16th Feb 2023 - Teotihuacan: City Of Gods

by RobinFri, 17 Feb (Updated at Fri, 3 Mar)

Teotihuacan is a familiar game at the club, having featured in the tournament last year. I first tried it then, so when David brought it back this week I was glad to give it another go. I'm a big fan of Daniele Tascini's series of "T" games - not least for all the obscure bits of history they've introduced me to. Teotihuacan's place in history is quickly clarified by the central feature of this game: it's one of the ancient Mexican cities whose most distinctive feature - the enormous Pyramid Of The Sun - gets constructed in the centre of the board as the game progresses.

I find Tascini's games quite intuitive, and they flow nicely, so their relatively high complexity scores on BGG seem a bit excessive. (Teotihuacan scores 3.8, which puts it on a par with Brass: Lancashire, of "the pretend-link between Liverpool and Birkenhead" fame.) Jon and Richard hadn't played before and arrived duly daunted by the expected complexity... not sure if they found it as heavy as the previews suggested in the end?

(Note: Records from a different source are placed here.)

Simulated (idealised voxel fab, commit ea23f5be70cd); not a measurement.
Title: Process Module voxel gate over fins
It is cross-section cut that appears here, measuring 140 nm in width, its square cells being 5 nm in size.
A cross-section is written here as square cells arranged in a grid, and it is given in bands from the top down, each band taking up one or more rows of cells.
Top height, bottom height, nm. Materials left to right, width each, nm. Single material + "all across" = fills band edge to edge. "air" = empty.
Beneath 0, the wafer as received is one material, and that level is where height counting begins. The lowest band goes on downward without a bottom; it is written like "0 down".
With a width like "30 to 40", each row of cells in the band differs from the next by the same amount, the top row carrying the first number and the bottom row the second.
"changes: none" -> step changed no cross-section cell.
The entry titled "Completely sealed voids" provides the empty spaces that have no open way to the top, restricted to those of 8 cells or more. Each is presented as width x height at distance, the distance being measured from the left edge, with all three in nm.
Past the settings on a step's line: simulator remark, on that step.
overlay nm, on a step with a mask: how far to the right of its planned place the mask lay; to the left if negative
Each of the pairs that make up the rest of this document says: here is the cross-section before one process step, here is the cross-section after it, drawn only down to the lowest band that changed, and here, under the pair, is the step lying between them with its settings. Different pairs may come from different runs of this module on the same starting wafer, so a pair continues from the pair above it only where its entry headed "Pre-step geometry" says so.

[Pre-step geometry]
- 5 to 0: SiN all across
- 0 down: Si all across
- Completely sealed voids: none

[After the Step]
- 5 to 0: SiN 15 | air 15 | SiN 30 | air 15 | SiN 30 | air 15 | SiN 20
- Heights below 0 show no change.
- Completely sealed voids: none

I was also surprised by how long the game took. Various people had warned it was a long one, but I didn't remember it as such. Still, even with a game of Vinhos running at the next table, we were comfortably the last to finish. Having played Vinhos myself recently and Tramways last week, I've found a rich vein of long-running games lately. Or maybe I'm just getting slower at playing them 🙂

Certainly there are many shorter games being played at the club. The group playing Navegador this week were all packed up by 9pm. And the remaining tables were reviving a club tradition from years gone by: the idea of bringing a selection of games and deciding on the night. I think they got through more than one game at each table - certainly things were going at a different speed than in Teotihuacan. I'm not sure if this impromptu method will catch on. But if it does I will have to get better at taking pictures of the games I see being played: without the website to remind me, I've completely forgotten what they were playing…


  • RL
    Richard Levell
    I agree that this game is very interesting. I wouldn't say I was daunted by the complexity - the mechanics are mostly quite straightforward. What was challenging was knowing what to do to win. I had watched a two-hour YouTube tutorial (I know, I need to get out more) yesterday afternoon and noted what the presenter said about exploiting technologies. Which I promptly forgot, and it's no surprise that Robin won by a mile having, you guessed it, focussed on technologies. Regarding the length, it did take us nearly four hours, but as I am currently halfway through a multiplayer wargame that's expected to take four days, Teotihuacan seemed like a breeze. Due to our unfamiliarity, we did play quite slowly, and I am sure four players who know what they are doing could rattle through it in around three hours. Would I play it again? Definitely - having invested 6 or 7 hours in the game, I want some return on my investment!